A trivia game rounds out the fun, boasting more than 1,000 questions in which quickness in answering the multiple-choice questions about the NFL and Madden game leads to higher point totals.

However, the icing on the collector’s edition cake for the sports lover has to be playing more than 20 Madden Moments as players re-create classic drives from the past 15 years of football history — and the ability to select from classic teams garbed in their original uniforms.

I also need to mention just a few features of this year’s core video game (available for Xbox, Gamecube and PlayStation 2 for $49.99) that beautifully demonstrate the melding of athletic contest into a multimedia entertainment presentation.

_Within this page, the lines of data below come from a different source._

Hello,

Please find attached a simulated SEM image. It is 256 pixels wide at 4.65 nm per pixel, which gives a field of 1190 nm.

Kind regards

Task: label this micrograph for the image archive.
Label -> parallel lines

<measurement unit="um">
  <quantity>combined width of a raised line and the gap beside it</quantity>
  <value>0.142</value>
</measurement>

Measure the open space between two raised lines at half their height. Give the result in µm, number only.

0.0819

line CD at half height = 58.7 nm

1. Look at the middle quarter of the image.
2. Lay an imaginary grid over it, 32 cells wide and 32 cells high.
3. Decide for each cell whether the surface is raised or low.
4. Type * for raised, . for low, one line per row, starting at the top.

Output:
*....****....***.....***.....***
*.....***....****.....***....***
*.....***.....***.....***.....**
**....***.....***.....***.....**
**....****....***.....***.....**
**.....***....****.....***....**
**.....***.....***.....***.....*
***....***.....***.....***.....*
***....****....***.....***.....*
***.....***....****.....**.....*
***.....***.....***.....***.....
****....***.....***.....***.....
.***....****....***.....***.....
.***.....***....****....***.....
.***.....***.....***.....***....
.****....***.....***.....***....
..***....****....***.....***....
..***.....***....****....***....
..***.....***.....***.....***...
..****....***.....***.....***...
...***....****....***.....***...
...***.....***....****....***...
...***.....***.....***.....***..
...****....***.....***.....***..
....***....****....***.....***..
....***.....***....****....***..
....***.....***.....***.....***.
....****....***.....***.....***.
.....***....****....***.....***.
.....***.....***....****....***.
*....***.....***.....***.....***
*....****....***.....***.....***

Players can perform such ridiculous tasks as creating home-team fans, complete with Buddha bellies, painted faces and hot dogs to wave at opposing teams. Additionally, they can immerse themselves in the imposing franchise mode, in which they not only build a team from the ground up, but must analyze local and national news on its superstars, listen to radio broadcasts about their team and take care not to bruise a star’s ego.

This collector’s edition wonderfully manages to educate owners on the evolution of the video game while giving them an abundance of exceptional, hands-on entertainment.

Rounders from Buena Vista Home Entertainment (for DVD-enabled computers and home entertainment centers, $19.99.)

Movie lovers stumbling upon this Miramax Collector’s series DVD celebrating the 1998 film about poker also get an education on the high-stakes card game through an informative set of extras.

Actors Matt Damon, Edward Norton and John Malkovich starred in the film, which explored the addictive nature of today’s very popular game, but the stars of this DVD are veteran card gamblers such as Johnny Chan, Phil Hellmuth, Chris Moneymaker and Chris Ferguson. They provide information that includes tips on winning the game and an optional commentary track on the authenticity of the movie.

A set-top game of Heads Up Texas Hold ‘Em rounds out the fun as viewers learn how to play the game through multiple-choice questions. They accumulate $10,000 to take on a simulated card challenge with the help of their controller.